I have to run three different kinds of comparisons between different data mining algorithms.
The only type of comparison that is problematic for is the most basic one, two algorithms on a single data set - is the problematic one for me.
I am aware of the Diettrich (1998) paper which refers to McNemar and 5x2CV as the options of choice and states, that resampled t-test is infeasible. As the analysis forms part of a larger setup using subsamples, 60:40 training:test-splits and total cost as performance measure, I cannot use those though.
Which other options are there to evaluate the performance in this case?
Sign-test: Just counting the number of cases, where each of the two algorithms performs better and thereafter check the p-value using the binomial distribution. Problematic as very weak.
Wilcoxon-signed-rank-test: As non-parametric alternative to the t-test the first one I thought of, but not mentioned in any paper for this kind of comparison, only for comparing two algorithms on several datasets using average performance result of several iterations. Is it infeasible and if so, why?
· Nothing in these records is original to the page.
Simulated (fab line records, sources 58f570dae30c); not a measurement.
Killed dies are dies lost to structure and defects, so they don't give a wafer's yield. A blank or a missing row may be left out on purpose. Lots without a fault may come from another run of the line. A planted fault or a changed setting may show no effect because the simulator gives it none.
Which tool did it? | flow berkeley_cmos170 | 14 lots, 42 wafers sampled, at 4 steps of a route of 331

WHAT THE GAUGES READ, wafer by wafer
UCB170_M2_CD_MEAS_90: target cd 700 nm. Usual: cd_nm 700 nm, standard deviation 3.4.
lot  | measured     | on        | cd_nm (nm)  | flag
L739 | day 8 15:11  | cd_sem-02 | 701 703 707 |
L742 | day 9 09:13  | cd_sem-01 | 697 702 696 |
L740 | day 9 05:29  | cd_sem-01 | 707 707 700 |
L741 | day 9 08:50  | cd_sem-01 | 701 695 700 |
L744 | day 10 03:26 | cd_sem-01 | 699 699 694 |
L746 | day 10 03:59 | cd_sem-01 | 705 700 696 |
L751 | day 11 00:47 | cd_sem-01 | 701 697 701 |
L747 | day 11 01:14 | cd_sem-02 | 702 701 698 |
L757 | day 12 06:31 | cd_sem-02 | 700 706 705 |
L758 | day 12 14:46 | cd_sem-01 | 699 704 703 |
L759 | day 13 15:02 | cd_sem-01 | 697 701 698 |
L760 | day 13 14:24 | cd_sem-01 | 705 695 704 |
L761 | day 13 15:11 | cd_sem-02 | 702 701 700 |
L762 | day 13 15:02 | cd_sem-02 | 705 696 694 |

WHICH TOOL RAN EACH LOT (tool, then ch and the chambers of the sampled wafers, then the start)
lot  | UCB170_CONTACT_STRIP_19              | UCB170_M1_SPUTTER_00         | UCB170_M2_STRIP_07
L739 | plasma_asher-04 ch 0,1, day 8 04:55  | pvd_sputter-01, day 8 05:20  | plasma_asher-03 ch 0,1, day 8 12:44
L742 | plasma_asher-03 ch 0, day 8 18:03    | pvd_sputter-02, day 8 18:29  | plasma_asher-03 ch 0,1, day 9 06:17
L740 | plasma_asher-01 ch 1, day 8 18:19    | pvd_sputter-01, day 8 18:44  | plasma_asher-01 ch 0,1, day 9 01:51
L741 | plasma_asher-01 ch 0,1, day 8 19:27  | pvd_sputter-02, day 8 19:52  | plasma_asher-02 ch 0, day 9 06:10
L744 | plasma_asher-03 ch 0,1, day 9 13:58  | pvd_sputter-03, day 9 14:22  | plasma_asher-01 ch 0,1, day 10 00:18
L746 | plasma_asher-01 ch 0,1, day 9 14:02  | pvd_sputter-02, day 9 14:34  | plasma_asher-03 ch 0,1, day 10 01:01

One obvious difference between the two is that Wilcoxon signed rank test requires that you compute a difference between the two members of a pair and then rank these differences. If the only information you have for each member of a pair is whether the data-mining procedures guessed the class of their member correctly, then there will only be three possible signed ranks - -1, 0, 1, and the Wilcoxon signed rank test will be equivalent to the McNemar test, which is in fact simply a way of calculating an approximate tail value of the sign test. If it makes sense to compare the results from the two members of a pair but not to subtract them and get a number then again you are back with the sign test.
This sounds like an exercise to get you to do a number of statistical tests, but if this was something in real life my first thought would be to work out why you really cared about running a data mining exercise, perhaps reduce this to a value in terms of money, and then look for the test that represented that best.